It's not every day that an accomplished U.S. Judge publicly dismisses the Bill of Rights, but that's exactly what happened at a Cyber Crime conference in Washington, D.C. last week. Judge Richard Posner said that privacy is "overvalued" during a debate about digital privacy.

Posner, a judge on the U.S. Court of Appeals for the Seventh Circuit, either forgot about the 4th Amendment that protects Americans from unreasonable searches and seizures, or he thinks that privacy has become an obsolete right in the digital age. Judge Posner continued on to say that the U.S. National Security Agency should have carte blanche to collect any information they want, for any reason, at any time.

Think you should have a reasonable expectation of privacy? Well, according to Judge Posner, you must be a bad person. At the Cyber Crime Conference, Posner added that privacy is only requested by people who want to conceal unsavory activities. That's less than comforting logic from a top legal mind.

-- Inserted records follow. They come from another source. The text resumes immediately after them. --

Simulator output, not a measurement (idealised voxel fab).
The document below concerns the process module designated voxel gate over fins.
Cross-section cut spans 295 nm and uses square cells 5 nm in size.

Unfortunately, the judge's comments echo the kind of mismanagement and mistrust of the American public that's commonplace at the NSA under the Obama administration. Thomas Drake, a former NSA executive turned whistle-blower, released documents exposing financial waste, fraud, and abuse of privacy happening under President Obama's supervision. Drake confirmed that the NSA frequently searched and obtained data unconstitutionally, far exceeding the digital information searches that were criticized under the former Bush administration.

At the Cyber Crime Conference, Judge Posner openly supported increased government control. Not only did he suggest stripping citizens of their privacy rights, but he also stomped on American ingenuity and recommended banning businesses from producing technology products with encryption software. What's next? A ban on locking the door to our home?